# Serotta - carbon, carbon ti, and all ti



## veloduffer (Aug 26, 2004)

After a 12 year layoff, I've returned to cycling this year. And the Serotta classifieds have been calling like a siren. Within last two months, I've purchased two Serottas: an Ottrott Ti and Fierte Carbon. And I already have a Concours CX cross bike. I hadn't planned on the Fierte but I couldn't pass up the deal on a full carbon Fierte, which I think was only made for one or two years (2008). Years ago when I was younger and poorer, I lusted after a Serotta Legend titanium. I guess the lust never goes away.  

Here are are my new loves -- Ottrott, Fierte and Concours. The Ottrott is a really smooth ride, good amount of stiffness in the bb and rear, and weights 17.04 lbs with pedals. I wasn't sure if I should eliminate some of the spacers by using a 6-degree stem, instead of the -17 degree stem, but I think it looks better as is with the stem and top tube parallel to each other. Opinions? 

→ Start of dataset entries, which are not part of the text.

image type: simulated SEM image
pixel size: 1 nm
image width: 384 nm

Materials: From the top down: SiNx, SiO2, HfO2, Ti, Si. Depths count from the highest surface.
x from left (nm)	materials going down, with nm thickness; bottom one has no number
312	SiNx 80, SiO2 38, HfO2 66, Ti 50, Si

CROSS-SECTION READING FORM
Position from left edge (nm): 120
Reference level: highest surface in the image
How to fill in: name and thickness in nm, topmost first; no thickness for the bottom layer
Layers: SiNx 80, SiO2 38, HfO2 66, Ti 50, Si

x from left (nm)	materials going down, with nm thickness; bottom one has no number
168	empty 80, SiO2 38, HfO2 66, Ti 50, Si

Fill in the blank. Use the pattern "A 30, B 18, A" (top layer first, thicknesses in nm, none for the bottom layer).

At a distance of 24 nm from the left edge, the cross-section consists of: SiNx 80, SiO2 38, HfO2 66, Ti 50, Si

I took the Fierte on its maiden voyage today and the full carbon ride was really plush on some bad roads. I haven't owned a full carbon ride since I owned a Giant Cadex and surprised how much I liked the ride. The Fierte really did dampen the small holes and patched up roads, and handled the long downhills with aplomb. I could flex the bike a bit more when I climbed while standing (I'm not a lightweight at 174 lbs either), but I guess that's the tradeoff for the comfort. The bike is the lightest that I've ever owned at 16.05 lbs (with pedals) and could shave another half a pound with lighter wheels like the HED Ardennes on the Ottrott (currently DT240s on DT R465 rims); plus I will cut the steerer once I've dialed in the fit. Hard to see in the pics but the frame is an all-nude carbon look, which looks pretty cool in the daylight.

The cross bike weighs about 19 lbs but it's built well with solid alloy components. I just got a new set of wheels (from Joe Young) to put on for offroad -- Velocity A23 rims and White Indust H4 hubs. I'm going to put some V-brakes on the front to remove the cable hangar, as I need to lower the handlebars and don't have much room left to do so (tall head tube).


----------



## HazemBata (May 20, 2004)

Nice stable of bikes ya got there. Welcome back to cycling.


----------